Fitch Ratings fired a warning shot Friday about President Donald Trump's economic policies, saying hard-line stances on trade and immigration pose potentially serious problems for the world.
"The Trump administration represents a risk to international economic conditions and global sovereign credit fundamentals," the agency said in a statement. "U.S. policy predictability has diminished, with established international communication channels and relationship norms being set aside and raising the prospect of sudden, unanticipated changes in U.S. policies with potential global implications."
The most serious implications would involve credit downgrades for sovereign debt.
Fitch does not mention the U.S. specifically being subject to a reduced rating, but listed several of its trading partners that could take a hit should negative conditions emerge from Trump's saber-rattling on international trade agreements and immigration flows.
Among those that could face the most serious impact are Canada, Germany, China, Japan and Mexico, all of which have been mentioned by Trump or his advisors as benefiting from unfair trade pacts. Fitch warned that as the rhetoric escalates, "the list is unlikely to end there."
"One interpretation of current events is that, after an early flurry of disruptive change to establish a fundamental reorientation of policy direction and intent, the administration will settle in, embracing a consistent business- and trade-friendly framework that leverages these aspects of its economic program, with favourable international spill-overs," Fitch's analysts said.

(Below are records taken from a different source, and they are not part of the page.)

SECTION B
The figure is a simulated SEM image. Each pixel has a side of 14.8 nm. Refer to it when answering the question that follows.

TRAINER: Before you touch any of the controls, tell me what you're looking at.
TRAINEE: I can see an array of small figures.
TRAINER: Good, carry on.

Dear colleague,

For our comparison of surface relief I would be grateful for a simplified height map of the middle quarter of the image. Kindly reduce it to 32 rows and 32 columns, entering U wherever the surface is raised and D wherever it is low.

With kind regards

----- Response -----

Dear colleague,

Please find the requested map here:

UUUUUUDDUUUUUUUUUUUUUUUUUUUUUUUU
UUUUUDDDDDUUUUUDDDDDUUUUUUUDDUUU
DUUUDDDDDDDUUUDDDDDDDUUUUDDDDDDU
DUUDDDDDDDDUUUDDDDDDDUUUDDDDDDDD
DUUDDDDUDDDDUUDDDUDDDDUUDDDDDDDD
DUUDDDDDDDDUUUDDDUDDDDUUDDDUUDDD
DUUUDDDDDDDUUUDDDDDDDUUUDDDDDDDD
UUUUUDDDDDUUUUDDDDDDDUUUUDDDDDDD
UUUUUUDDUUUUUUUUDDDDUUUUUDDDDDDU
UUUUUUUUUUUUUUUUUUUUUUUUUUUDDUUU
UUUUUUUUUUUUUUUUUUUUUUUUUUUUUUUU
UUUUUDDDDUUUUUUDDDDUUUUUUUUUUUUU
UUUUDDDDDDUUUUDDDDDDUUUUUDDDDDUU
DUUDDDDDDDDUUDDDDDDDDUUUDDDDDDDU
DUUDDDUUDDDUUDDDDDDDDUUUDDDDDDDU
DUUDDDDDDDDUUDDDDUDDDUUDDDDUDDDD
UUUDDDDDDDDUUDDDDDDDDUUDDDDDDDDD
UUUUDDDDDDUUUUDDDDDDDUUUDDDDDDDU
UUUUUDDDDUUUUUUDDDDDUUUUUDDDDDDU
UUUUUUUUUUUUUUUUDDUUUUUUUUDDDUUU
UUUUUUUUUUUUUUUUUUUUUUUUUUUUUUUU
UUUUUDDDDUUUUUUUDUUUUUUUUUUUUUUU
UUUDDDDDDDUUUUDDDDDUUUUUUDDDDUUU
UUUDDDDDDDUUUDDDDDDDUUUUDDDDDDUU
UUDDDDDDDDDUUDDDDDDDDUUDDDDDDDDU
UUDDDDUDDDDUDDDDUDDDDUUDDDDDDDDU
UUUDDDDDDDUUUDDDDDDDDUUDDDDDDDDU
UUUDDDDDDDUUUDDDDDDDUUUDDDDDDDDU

However, Fitch maintains that global credit and economic risks are to the downside, with a "less benign" scenario more likely to emerge, particularly when it comes to trade.
Fitch's warning, however, runs counter to most economic and investor surveys.
Though consumer sentiment dipped in February , it remains high compared with historical norms. The Citigroup Economic Surprise Index, which measures data compared to expectations, is running near multiyear highs. The Atlanta Fed sees first-quarter GDP at 2.7 percent, which would be the best start to a year since 2013.
Also, the major stock market averages are setting new records, and equity mutual funds just broke a 47-week run of net outflows, the longest in history, according to Thomson Reuters Lipper.
The administration thus far has pulled out of the Trans-Pacific Partnership, wants to renegotiate the North American Free Trade Agreement and has issued harsh rhetoric against companies seeking to relocate outside the U.S. Fitch said the ramifications of its moves won't be known for a while, but the early indications are for disruption around the world.
"In short, a lot can change, but the aggressive tone of some administration rhetoric does not portend an easy period of negotiation ahead, nor does it suggest there is much scope for compromise," the analysts wrote.
The warning comes a day after Fitch said the amount of countries carrying AAA-rated debt has fallen to its lowest level in 14 years. As a percentage of all nations with rated sovereign debt, that is the worst reading ever.
The U.S. maintains its pristine rating, even though Fitch noted that it is "judged to have (relatively) weak public finances."
On the upside, Fitch said Trump's plans to cut taxes, slash business regulations and spend on infrastructure are pro-growth.
However, restrictions on immigration are viewed negatively. Fitch pointed out that the U.S. and Mexico have the world's busiest immigration corridor. In addition to Mexico, Honduras, El Salvador, Guatemala and Nicaragua all have high "remittance flows," or payments that immigrants send back to their home countries.
The Fitch warning also includes countries that enjoy investment from U.S. companies and in turn ship goods back to the United States. That list is "potentially long" and includes Canada, the U.K., Netherlands, Mexico, Germany, China and Brazil.